The onslaught of carrier capacity into an already underutilized market is taking its toll on freight rates, thinning carrier revenue, and weakening economic recovery for many in the international transportation segment. The creation of overcapacity in the market actually threatens the financial livelihood of those that depend on a rebound to enhance their financial outlook.
The collective capacity of so many large ships averaging 10,000 TEUs and more coming on line in a short few years has outpaced any increase in demand. That burdens an already weakened market struggling to return from economic hardship of the great recession. Even though it looks like demand will continue to increase this year, the climb back to profitability is weighed down by too much available capacity.

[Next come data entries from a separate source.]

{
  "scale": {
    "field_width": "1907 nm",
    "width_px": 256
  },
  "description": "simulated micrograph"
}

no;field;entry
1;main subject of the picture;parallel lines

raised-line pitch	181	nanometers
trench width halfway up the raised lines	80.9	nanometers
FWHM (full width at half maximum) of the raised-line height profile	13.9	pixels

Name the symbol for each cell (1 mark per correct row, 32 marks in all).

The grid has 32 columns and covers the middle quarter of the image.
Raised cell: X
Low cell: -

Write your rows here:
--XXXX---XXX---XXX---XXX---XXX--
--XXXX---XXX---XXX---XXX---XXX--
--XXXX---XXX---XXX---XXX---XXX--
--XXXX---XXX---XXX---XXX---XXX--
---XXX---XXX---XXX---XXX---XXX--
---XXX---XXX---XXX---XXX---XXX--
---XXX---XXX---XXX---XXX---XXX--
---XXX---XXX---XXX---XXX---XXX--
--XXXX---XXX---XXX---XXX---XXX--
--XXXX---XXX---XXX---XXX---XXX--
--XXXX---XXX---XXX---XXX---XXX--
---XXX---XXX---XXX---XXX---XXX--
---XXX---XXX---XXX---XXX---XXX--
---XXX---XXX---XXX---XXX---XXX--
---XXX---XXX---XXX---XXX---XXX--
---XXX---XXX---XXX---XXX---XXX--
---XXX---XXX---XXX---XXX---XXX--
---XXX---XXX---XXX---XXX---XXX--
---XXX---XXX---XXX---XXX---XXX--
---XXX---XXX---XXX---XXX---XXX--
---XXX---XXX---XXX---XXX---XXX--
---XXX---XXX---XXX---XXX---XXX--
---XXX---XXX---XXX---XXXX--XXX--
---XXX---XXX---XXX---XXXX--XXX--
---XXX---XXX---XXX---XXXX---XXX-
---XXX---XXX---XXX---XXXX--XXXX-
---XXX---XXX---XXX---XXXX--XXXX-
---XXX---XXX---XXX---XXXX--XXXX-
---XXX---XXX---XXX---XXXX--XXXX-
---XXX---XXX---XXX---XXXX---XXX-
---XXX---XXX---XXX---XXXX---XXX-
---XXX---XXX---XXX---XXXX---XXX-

This year, trades will have to be creative in managing capacity coupled with fierce competition within their market segments, which will prove to be a challenging task. To improve freight rates and stop the downward slide, capacity will have to align closer with demand. Mothballing older smaller ships, more frequent dry-docking, and service consolidation onto larger vessels will help but is not the total answer. Slow-steaming, last year’s attempt to deal with overcapacity, was a good improvement to reduce costs but a one-shot fix without recurring dividends. The same will occur with shifts in carrier capacity; there will be an immediate effect on stabilizing freight rates from further deterioration, but that also has a limited benefit.
The only real solution to overcapacity is a rebounding economy that will generate high growth in consumer demand and sourcing from oversees. We can only wait and hope for growth to occur quicker and stronger than expected and, in the meantime, that no additional capacity will find its way onto the market.
Joseph T. Saggese is Executive Managing Director of the North Atlantic Alliance Association.